Well, things have gotten far worse since Swift and Spengler. All of us acknowledge how we rush the moments. If the computer lags for seconds, it feels endless as an insomniac waiting vainly for sleep. If our flight, traversing thousands and thousands of miles, is an hour late, we complain as if the sun refused to rise. We are not even minute men, but nanosecond men and women, splitting the day into innumerable microdrops of time. We do not merely fail to look at things under the aspect of eternity, we can rarely stretch our vision past the next moment.

Thankfully, there is Sukkot. During this holiday we read the book of Kohelet, Ecclesiastes. Kohelet reminds us that there is a "time for everything under heaven." In the famous third chapter we are told that there is a time for living, for dying, for laughing, for weeping. We think ourselves masters of time but the true artistry of life is to live fully in time's passing.
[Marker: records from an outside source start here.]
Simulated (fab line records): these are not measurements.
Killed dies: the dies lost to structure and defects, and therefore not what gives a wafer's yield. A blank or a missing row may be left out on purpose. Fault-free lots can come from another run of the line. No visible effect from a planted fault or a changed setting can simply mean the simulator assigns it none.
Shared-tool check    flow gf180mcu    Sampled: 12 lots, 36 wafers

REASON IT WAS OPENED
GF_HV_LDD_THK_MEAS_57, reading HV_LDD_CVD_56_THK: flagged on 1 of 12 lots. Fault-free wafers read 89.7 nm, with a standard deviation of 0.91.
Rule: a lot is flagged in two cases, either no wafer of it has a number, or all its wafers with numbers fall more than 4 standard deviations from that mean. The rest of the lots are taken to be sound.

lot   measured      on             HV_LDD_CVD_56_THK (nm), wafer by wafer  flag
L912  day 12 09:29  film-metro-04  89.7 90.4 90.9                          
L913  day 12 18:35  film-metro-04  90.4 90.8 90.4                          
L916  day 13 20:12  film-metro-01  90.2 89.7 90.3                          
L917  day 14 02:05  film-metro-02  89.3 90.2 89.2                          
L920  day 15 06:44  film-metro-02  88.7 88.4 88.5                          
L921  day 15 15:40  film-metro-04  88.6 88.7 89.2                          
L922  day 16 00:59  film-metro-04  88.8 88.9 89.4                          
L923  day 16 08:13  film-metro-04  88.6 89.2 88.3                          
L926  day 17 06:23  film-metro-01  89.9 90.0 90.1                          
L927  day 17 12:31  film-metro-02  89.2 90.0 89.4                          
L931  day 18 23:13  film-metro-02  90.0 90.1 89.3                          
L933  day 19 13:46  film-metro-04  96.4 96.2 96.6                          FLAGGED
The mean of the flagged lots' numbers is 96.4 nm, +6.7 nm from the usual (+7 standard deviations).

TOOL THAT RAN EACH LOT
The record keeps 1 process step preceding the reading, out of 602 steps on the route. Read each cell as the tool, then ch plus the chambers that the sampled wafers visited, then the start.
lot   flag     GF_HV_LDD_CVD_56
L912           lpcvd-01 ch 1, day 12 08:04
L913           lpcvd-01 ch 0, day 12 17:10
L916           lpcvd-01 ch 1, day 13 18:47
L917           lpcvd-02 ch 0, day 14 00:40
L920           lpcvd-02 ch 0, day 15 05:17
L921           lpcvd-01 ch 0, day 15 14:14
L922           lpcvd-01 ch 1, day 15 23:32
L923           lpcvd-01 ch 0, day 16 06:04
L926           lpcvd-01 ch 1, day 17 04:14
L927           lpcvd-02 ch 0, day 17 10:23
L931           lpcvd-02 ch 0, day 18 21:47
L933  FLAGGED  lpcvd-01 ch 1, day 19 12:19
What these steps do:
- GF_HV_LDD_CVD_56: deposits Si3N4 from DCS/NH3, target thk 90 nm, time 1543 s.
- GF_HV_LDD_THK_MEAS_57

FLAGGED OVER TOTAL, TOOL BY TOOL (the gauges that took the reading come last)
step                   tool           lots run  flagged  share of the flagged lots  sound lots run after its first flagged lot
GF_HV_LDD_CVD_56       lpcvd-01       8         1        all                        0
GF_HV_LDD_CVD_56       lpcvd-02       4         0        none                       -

The sukkah is a symbol of impermanence. If a sukkah is built so that it is too sturdy it is not a kosher sukkah. We must sit in something that is fragile, fleeting, sure to disappear tomorrow, for that is our fate as well. I have never seen a clock hang in a sukkah; the sukkah itself is a symbol of impermanence. In the sukkah each person knows that he does not have forever, and that our obsession with controlling each instant is actually an expression of the anxiety that we are mortal. How much better to understand and accept our fate, an acceptance encouraged by the practice of sitting in this makeshift booth, as the structure of the sukkah contains within it a powerful secret.

Not only must a sukkah be fragile, but its roof must be porous. You cannot fulfill the mitzvah of sitting in a sukkah unless the braches that form the roof have sufficient space between them so that one can see the stars. The stars remind us that there is something eternal. God endures when we pass away.

We struggle with time for we are creatures of an instant. But we are also products of eternity and in that realization is a comfort that we should live for the good that will outlast us. Our struggles are not vain or empty because they are temporary. Our kindness will not vanish or our love disappear. Our bodies are composed of the animate dust of dead stars, but the living ones will continue to shine after we are only dust once more.

Enter the sukkah and leave your watch outside. Here time takes a back seat to timelessness. There is beauty in fragility for all things pass away except the One who made all things. As you sit in the sukkah, instead of counting the minutes, count the stars. And praise their Source for this fleeting, bursting, beautiful world.